Julio as in Julio Iglesias? I was incredulous!

"Yes," he answered.

No, Ziyi Zhang didn’t break her regal walk on the red carpet at the Oscars to say "Hi!" to me and ask if I received the Valentine card she had sent me (she didn’t) and neither did Vin Diesel call me from across the lobby of a five-star hotel in Beverly Hills. They didn’t know me from Adam and, even if I did have separate one-on-ones with them, I doubt if they ever recognize me the next time we meet.

But Julio Iglesias, 63, calling me by my nickname, and twice saying, "I love you, my friend!" gave me a real high. Yes!!!

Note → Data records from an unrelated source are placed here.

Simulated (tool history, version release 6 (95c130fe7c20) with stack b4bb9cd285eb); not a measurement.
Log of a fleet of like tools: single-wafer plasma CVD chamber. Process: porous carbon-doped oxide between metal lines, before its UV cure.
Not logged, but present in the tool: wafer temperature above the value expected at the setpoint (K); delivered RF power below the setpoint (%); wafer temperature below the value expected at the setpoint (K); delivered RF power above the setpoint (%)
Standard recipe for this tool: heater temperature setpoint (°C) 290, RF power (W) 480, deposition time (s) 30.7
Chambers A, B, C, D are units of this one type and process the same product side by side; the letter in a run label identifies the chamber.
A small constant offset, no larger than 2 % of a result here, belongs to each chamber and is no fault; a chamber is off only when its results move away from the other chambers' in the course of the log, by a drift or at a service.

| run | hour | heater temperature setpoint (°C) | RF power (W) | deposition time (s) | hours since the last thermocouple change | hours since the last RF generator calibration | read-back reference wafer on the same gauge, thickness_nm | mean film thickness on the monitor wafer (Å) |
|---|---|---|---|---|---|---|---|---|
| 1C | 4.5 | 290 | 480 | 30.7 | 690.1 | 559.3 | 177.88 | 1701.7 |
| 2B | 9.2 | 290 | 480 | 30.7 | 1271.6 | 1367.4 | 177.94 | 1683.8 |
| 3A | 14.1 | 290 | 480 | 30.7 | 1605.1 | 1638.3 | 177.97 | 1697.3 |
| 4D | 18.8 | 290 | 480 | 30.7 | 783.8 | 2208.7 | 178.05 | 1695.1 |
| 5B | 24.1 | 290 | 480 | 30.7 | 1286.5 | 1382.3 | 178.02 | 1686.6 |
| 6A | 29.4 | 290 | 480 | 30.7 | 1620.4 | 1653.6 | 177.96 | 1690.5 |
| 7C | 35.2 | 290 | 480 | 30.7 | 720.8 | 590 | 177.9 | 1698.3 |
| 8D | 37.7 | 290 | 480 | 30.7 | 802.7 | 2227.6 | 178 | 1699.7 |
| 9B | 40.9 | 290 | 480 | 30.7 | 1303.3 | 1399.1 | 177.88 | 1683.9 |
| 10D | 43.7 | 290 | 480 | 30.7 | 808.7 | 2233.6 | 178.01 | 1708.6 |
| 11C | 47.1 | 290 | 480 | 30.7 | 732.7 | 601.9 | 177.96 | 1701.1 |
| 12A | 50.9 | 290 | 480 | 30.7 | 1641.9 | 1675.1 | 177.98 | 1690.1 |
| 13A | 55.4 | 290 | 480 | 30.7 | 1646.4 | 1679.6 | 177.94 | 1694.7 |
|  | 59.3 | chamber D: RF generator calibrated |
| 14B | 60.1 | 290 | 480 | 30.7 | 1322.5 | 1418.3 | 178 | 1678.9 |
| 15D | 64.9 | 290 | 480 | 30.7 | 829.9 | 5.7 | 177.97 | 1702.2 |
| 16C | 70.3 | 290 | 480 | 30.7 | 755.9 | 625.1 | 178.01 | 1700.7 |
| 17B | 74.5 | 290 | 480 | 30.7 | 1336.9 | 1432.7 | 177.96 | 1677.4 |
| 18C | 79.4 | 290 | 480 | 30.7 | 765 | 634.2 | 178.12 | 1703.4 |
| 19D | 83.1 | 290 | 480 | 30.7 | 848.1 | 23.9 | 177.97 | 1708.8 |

I knew there was going to be a "phoner" but it was scheduled at six o’clock yet. Earlier, I told Millie that we had to rush with our coffee and muffins because I had to go back to the cheap inn I was booked in to catch Julio’s call on a landline. I did give Mark Bonifacio (SonyBMG staffer) my cellphone number, just in case, but I didn’t expect Julio himself, or any star-interviewee for that matter, to be the one to call because the usual procedure is for the "handler" (whether in Manila or wherever the subject is) to make the call first and see to it that the interviewer is on the line when the phone is passed on to the star-interviewee.

I’m in L.A. now, I told Julio, mentioning in passing that his call came an hour early. "If it’s okay with you," I added, thinking that he was in the vicinity, too, and taking a chance with brazen derring-do, "maybe we can do the interview face-to-face?"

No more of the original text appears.